In the future, the fatuous neocon twits who make a living stoking working class racial resentments and ginning up religious hysteria in the service of lower corporate taxes and industrial deregulation will probably be called “Romney Republicans.” A moniker will be required to divide “respectable” Republicans from the Trumpean rabble, and maybe they’ll settle on that name.
But all post-Eisenhower Republicans consciously exploited dangerous racial and social fault lines so they could loot the national treasury on behalf of the wealthy and connected. There’s nothing respectable about using that cheap bit of misdirection. They couldn’t sell bullshit like “trickle-down economics” on its non-existent merits, so they sold downscale white folks an endless line of ooga-booga instead.

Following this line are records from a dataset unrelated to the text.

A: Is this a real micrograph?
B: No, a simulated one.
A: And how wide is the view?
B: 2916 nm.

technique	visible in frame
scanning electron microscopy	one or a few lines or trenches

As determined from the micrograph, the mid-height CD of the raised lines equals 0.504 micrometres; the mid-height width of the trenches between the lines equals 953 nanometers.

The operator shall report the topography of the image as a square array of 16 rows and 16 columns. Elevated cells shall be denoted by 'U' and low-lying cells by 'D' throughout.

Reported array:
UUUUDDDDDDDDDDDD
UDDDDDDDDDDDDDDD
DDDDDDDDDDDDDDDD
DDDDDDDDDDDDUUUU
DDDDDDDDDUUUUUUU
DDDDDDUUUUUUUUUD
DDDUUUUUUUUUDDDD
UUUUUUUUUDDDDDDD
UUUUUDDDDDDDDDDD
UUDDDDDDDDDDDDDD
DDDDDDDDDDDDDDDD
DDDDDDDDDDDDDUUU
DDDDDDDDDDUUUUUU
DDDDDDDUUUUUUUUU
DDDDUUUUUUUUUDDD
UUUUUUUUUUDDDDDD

But now Trump is telling the rubes they can have dessert without eating their vegetables, and he’s expanded the menu to include new villains, such as job-offshorers and lying establishment politicians. And why would anyone gnash down “profits for me and parsimony for thee” when they can skip directly to dessert and openly (and literally) bash minorities, gays, uppity women, Muslims, etc., while having their economic pain validated?
Stung by Trump’s success in separating them from their meal tickets, some in the Romney wing are unsparing in their criticism of a once-prized constituent segment. Via valued commenter Arm the Homeless, here’s a sample of the primal scream of one such specimen, The National Review’s Kevin Williamson:
If you spend time in hardscrabble, white upstate New York, or eastern Kentucky, or my own native West Texas, and you take an honest look at the welfare dependency, the drug and alcohol addiction, the family anarchy—which is to say, the whelping of human children with all the respect and wisdom of a stray dog—you will come to an awful realization. It wasn’t Beijing. It wasn’t even Washington, as bad as Washington can be. It wasn’t immigrants from Mexico, excessive and problematic as our current immigration levels are. It wasn’t any of that.
The truth about these dysfunctional, downscale communities is that they deserve to die. Economically, they are negative assets. Morally, they are indefensible. The white American under-class is in thrall to a vicious, selfish culture whose main products are misery and used heroin needles. Donald Trump’s speeches make them feel good. So does OxyContin. What they need isn’t analgesics, literal or political. They need real opportunity, which means that they need real change, which means that they need U-Haul. If you want to live, get out of Garbutt [a blue-collar town in New York].
I think “the whelping of human children” is my favorite line. I’m trying (and failing) to recall a time when a prominent conservative writer expressed that level of contempt for fellow white Republicans. It doesn’t seem like a good strategy. Maybe smarter neo-cons will try to co-opt Trump. For all his railing about trade and theatrical rage at companies that offshore jobs, Trump’s tax plan and healthcare schemes are hardly distinguishable from those of, say, Paul Ryan.
I don’t rule out the possibility that a racist demagogue like Trump could win the presidency, but, in the absence of a cataclysmic event like a Paris-style terror attack or sharp economic downturn between now and November, I think it’s unlikely. Still, now that the power of Trumpism has been demonstrated at scale, it won’t go away. Romney Republicans will have to come up with a better answer than “move,” or their wind-up Marcos will keep losing to the Trumps. And that won’t be good for business.